Deleted validator can leave residual OutstandingDowntime=true state on consumer leading to fault if new validator added

Open andrey-kuprianov opened this issue 3 years ago • 1 comments

Surfaced from @informalsystems security feedback on Interchain Security, at commit dc19c57f

Problem

It is possible for an ICS consumer to reach the state when a validator won't be slashed for arbitrary number of liveness infractions. The problem arises because of a particular way of handling slashing acknowledgements from provider to consumer chains, and may happen when a validator is tombstoned, but then created anew with the same consensus address.

Closing criteria

The logic around handling of slashing acknowledgements is reworked, and all combinations of slashing events are thoroughly examined and tested.

Problem details

The following scenario is possible:

Consumer chains A and B are connected to the Provider; Validator V is in the active set
Evidence of Validator V committing double sign on A is submitted; this gets propagated via Slash packet to Provider.
Slash packet is processed on consumer in HandleSlashPacket(), and V gets tombstoned on Provider. After some delay, this is propagated to Consumers.
Validator V commits liveness infraction on chain B. Slash packet is sent to Provider in SendSlashPacket(). OutstandingDowntime flag is set for V's address
- From that point on, OutstandingDowntime(V) is never cleared on chain B (the flag is saved by consensus address)
When Provider handles SlashPacket, vaildator is already tombstoned, the function return early, and thus no SlashAck(V) is saved
After deleting validator V, a new validator is created with the same consensus address
From now on, V can commit any liveness infractions on chain B without being punished, as SendSlashPacket() returns early because OutstandingDowntime(V) is true.

ICS Consumer liveness bug

Some notes:

Having two consumer chains (in particular chain A) in the above scenario is not necessary; it only may make this scenario easier to achieve;
The crucial element is the existence of OutstandingDowntime flag on consumer, which, when set, prevents any slashing events from being sent.
Another crucial element is the existence of several early returns in function HandleSlashPacket(), which prevent proper finalization of all tasks, in particular submission of Slashing acknowledgements (e.g., initially we've suspected the scenario with another early return if a validator is unbonded).
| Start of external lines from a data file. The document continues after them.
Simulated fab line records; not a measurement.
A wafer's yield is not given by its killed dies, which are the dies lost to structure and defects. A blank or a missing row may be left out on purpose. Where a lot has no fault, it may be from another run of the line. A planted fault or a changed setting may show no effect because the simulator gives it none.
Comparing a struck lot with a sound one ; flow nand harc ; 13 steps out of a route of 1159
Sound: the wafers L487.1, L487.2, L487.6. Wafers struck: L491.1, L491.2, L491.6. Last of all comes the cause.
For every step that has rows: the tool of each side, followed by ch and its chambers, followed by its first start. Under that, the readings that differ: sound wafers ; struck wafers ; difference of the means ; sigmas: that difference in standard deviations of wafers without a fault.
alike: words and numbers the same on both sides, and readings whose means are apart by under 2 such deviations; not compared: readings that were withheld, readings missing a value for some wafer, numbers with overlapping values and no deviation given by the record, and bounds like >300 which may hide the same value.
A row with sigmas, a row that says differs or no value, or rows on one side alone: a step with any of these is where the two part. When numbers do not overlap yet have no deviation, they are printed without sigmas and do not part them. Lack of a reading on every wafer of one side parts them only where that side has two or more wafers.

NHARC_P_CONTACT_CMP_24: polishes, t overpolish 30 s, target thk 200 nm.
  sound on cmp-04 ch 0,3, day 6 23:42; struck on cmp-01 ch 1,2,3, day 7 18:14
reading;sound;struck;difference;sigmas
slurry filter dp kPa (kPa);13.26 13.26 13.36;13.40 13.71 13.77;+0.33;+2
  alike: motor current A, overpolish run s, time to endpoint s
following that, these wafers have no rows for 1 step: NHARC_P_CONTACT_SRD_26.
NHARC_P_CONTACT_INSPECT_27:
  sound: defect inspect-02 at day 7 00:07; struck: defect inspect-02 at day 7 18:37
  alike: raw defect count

We recommend the following:

rework the logic around slashing for downtime. While the original motivation of not slashing multiple times for downtime might be a valid one, the implementation of that logic via the simple OutstandingDowntime flag on consumer chains doesn't seem to be the optimal solution.
avoid early returns in functions; for clean processing try to employ Golang's defer()

P.S. We thank Daniel Tisdall (@danwt) for helping us to navigate through the ICS code, for clarifying that our original suspicion of a bug because of unbonded validator is infeasible, and for pointing out that the bug is still feasible with tombstoned validator.

TODOs

[x] Labels have been added for issue
[x] Issue has been added to the ICS project

Nov 18 '22 21:11 andrey-kuprianov

I think this might be technically valid but is very far fetched because validators are rarely, if ever actually deleted on the provider, which is necessary for this to occur.

Nevertheless this should be checked. Moreover I think a quick fix is for consumers to delete OutstandingDowntime for a validator when it receives a 0 power update for the validator. More generally I think we could simplify overall by deleting OutstandingDowntime alltogether and achieving similar or equivalent semantics via some entirely provider based mechanism.

PS. There are some technicalities in the order of steps listed that aren't accurate. For example step 2 cannot preceed step 3 because if the tombstone is propogated to consumers then the validator is not active on consumer B and cannot fail to be live. However, the general idea of the execution is correct.

Nov 18 '22 22:11 danwt